1115. Counting Nodes in a BST (30)

A Binary Search Tree (BST) is recursively defined as a binary tree which has the following properties:

The left subtree of a node contains only nodes with keys less than or equal to the node’s key.

The right subtree of a node contains only nodes with keys greater than the node’s key.

Both the left and right subtrees must also be binary search trees.
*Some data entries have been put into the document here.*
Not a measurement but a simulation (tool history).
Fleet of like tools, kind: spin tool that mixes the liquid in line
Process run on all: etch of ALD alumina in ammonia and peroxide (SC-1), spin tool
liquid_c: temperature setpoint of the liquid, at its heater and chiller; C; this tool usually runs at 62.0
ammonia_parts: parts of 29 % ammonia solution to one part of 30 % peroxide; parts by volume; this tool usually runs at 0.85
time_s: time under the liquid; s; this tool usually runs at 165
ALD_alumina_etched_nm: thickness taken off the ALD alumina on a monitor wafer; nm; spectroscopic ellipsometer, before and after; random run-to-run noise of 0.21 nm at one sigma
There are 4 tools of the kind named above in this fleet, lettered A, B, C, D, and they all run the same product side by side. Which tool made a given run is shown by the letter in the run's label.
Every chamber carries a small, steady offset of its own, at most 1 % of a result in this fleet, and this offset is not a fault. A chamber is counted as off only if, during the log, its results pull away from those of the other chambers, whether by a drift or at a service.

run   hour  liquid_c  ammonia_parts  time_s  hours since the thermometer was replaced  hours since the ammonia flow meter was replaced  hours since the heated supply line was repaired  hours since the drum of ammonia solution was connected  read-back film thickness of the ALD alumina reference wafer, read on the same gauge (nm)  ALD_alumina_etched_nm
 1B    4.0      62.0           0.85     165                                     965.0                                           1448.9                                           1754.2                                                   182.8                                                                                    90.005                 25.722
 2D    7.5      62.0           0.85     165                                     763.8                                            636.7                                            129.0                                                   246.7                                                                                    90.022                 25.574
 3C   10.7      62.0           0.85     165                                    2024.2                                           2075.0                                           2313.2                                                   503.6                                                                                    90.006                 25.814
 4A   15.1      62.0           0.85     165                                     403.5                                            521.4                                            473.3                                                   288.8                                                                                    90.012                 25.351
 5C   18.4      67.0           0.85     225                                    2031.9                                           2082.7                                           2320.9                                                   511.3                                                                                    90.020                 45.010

Insert a sequence of numbers into an initially empty binary search tree. Then you are supposed to count the total number of nodes in the lowest 2 levels of the resulting tree.

Input Specification:

Each input file contains one test case. For each case, the first line gives a positive integer N (<=1000) which is the size of the input sequence. Then given in the next line are the N integers in [-1000 1000] which are supposed to be inserted into an initially empty binary search tree.

Output Specification:

For each case, print in one line the numbers of nodes in the lowest 2 levels of the resulting tree in the format:

n1 + n2 = n

where n1 is the number of nodes in the lowest level, n2 is that of the level above, and n is the sum.

Sample Input:

9

25 30 42 16 20 20 35 -5 28

Sample Output:

2 + 4 = 6

题目大意：就是给出数组，生成二叉搜索树，输出最下面两层的节点树。思路：就是生成二叉搜索树，在生成的过程中，用level数组记录每层的个数以及记录最大的层数。注意：n=1时候，输出1+0=1

#include <iostream>
using namespace std;
const int maxn = 1005;
int level[maxn];
int n, maxdepth = -1;
typedef struct Node{
int x;
struct Node* left;
struct Node* right;
} Node;
Node* insert(int x, Node* tree, int l)
{
if(tree == NULL){
tree = new Node();
if(tree == NULL)
printf("create failed!");
else{
tree->x = x;
tree->left = NULL;
tree->right = NULL;
level[l]++;
maxdepth = max(l, maxdepth);
}
} else if(x <= tree->x)
tree->left = insert(x, tree->left, l + 1);
else if(x > tree->x)
tree->right = insert(x, tree->right, l + 1);
return tree;
}
int main()
{
Node *tree = NULL;
scanf("%d", &n);
int x;
for(int i = 0; i < n; ++i){
scanf("%d", &x);
tree = insert(x, tree, 0);
}
printf("%d + %d = %d\n", level[maxdepth], level[maxdepth - 1], level[maxdepth] + level[maxdepth - 1]);
return 0;
}